LEADING LADIES, FROM HOLLYWOOD’S GOLDEN AGE TO TODAY, PRESENT A VITAL FEMALE PORTRAIT OF THE GRIT AND GLORY OF THE AMERICAN WEST
Written by Constance Dunn
“It’ is that quality possessed by some which draws all others with its magnetic force,” wrote Elinor Glyn in the title card of the same-named 1927 silent movie. The movie’s breakout star was, of course, Clara Bow, the original “It Girl” who had this rare characteristic—an unmistakable combination of visual allure and an innate, unique flourish that could be reliably conveyed on screen—in spades. Whether by careful design on the part of the performer, or the luck of nature, the “It” factor, if it is to translate, must always be projected as a thing of organic spontaneity, so that no matter what else is happening on screen, the audience can’t help but keep their eyes fixed on the actor possessing it.
In honor of Women’s History Month, we call attention to leading ladies, past and present, who’ve lit up the screens of Hollywood’s most notable Westerns. Women’s History Month has been commemorated in the U.S. since 1987, when Congress first designated it in March, and Ronald Reagan became the first president to issue a proclamation in its observance, calling “upon all Americans to mark this month with appropriate observances to honor the achievements of American women.” Among those achievements has been the visual projection of strength—often salted with a fierce sense of individualism and femininity—that marks the onscreen portrayals of the women of the American West.

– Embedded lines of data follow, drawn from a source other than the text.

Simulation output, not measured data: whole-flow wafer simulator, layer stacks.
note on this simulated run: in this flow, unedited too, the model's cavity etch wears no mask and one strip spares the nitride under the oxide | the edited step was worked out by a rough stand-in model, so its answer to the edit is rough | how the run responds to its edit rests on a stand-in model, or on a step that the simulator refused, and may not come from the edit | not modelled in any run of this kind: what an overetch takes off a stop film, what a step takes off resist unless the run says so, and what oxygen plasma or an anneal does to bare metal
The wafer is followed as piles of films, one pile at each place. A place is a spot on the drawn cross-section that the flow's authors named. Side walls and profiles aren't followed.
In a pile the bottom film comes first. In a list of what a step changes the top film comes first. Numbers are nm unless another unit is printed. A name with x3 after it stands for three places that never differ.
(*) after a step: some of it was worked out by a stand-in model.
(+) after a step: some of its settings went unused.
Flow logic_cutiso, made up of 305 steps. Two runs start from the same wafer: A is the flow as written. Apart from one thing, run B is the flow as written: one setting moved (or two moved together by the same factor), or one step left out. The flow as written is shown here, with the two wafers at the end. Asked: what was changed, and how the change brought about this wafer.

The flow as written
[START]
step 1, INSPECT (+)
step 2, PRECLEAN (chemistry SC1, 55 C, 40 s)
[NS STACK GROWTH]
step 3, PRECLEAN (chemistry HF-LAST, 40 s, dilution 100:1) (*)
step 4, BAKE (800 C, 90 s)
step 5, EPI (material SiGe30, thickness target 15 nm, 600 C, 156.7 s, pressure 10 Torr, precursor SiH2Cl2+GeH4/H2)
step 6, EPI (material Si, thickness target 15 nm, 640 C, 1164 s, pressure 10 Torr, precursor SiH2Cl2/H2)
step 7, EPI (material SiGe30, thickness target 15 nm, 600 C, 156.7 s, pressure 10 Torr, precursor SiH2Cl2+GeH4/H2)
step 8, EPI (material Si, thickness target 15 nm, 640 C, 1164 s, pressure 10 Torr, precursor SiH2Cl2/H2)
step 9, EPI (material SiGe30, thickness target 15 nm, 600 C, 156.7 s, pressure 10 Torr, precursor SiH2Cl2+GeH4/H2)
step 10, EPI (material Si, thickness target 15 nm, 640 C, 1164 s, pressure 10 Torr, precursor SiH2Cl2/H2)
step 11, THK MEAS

Many of Tinseltown’s most lauded works in this genre have also starred John Wayne, whose to-the-point pillar of strength provided an ideal companion to steel magnolias like Maureen O’Hara, playing his estranged love interest in the Westerns Rio Grande (1950), McLintock! (1963) and Big Jake (1971). By contrast is the vulnerability of raven-haired Gail Russell, who appeared in three Wayne films, (to O’Hara’s five), including the role of a kindly frontier Quaker who tenderly nurses The Duke, as an injured outlaw besotted with her, back to health in Angel and the Badman (1947), which was also the first film that Wayne produced.
Even Westerns where the leading lady was not a Wayne love interest per se, showcased women of the American West as possessing heroic levels of loyalty and resolve. It’s hard to imagine a conventional female lead in the place of plucky frontier beauty Joanne Dru, who doesn’t utter a peep, much less howl, when an arrow pierces her shoulder during battle in 1948’s Red River. Or actress Ann-Margret as a train robber’s widow in The Train Robbers (1973), teaming up with a trio of Civil War veterans, John Wayne’s character Lane among them, to recover a lost cache of gold and clear her husband’s name. (The ending reveals a twist for her character; however, she gets high marks for pluck, particularly in battle.) In addition to being a leading man, Wayne was also a successful producer whose well-honed eye for talent had him casting “It”-factor stars like Lauren Bacall, who appeared in two Wayne films, Blood Alley (1955), and later, as a single mother to a young boy and an unwavering ally to Wayne’s vulnerable, dying gunslinger in his final film, The Shootist (1976).
Only a couple of decades later, Sharon Stone would turn traditional Western casting on its head by playing a believably tough, bent-on-revenge gunfighter in acclaimed The Quick and the Dead (1995). Likewise for Regina King, who recently portrayed braid-wearing outlaw leader Trudy Smith in The Harder They Fall (2021), a high-styled take on the New Western featuring a cast of all-black actors.
No matter the year of their film’s release, what leading ladies of the genre all share is “It,” along with the ability to project a particular female strength rarely seen onscreen outside the Western, where it’s a staple. Perhaps it’s no coincidence, then, that 1927—the same year that Clara Bow projected “that quality possessed by some which draws all others with its magnetic force” to filmgoers around the globe—was also the year that young Marion Morrison landed his first job in pictures, as a prop man and day laborer at Fox Studios, thereby starting the countdown to just a few years later when he’d similarly enthrall audiences by appearing onscreen in all of his John Wayne glory.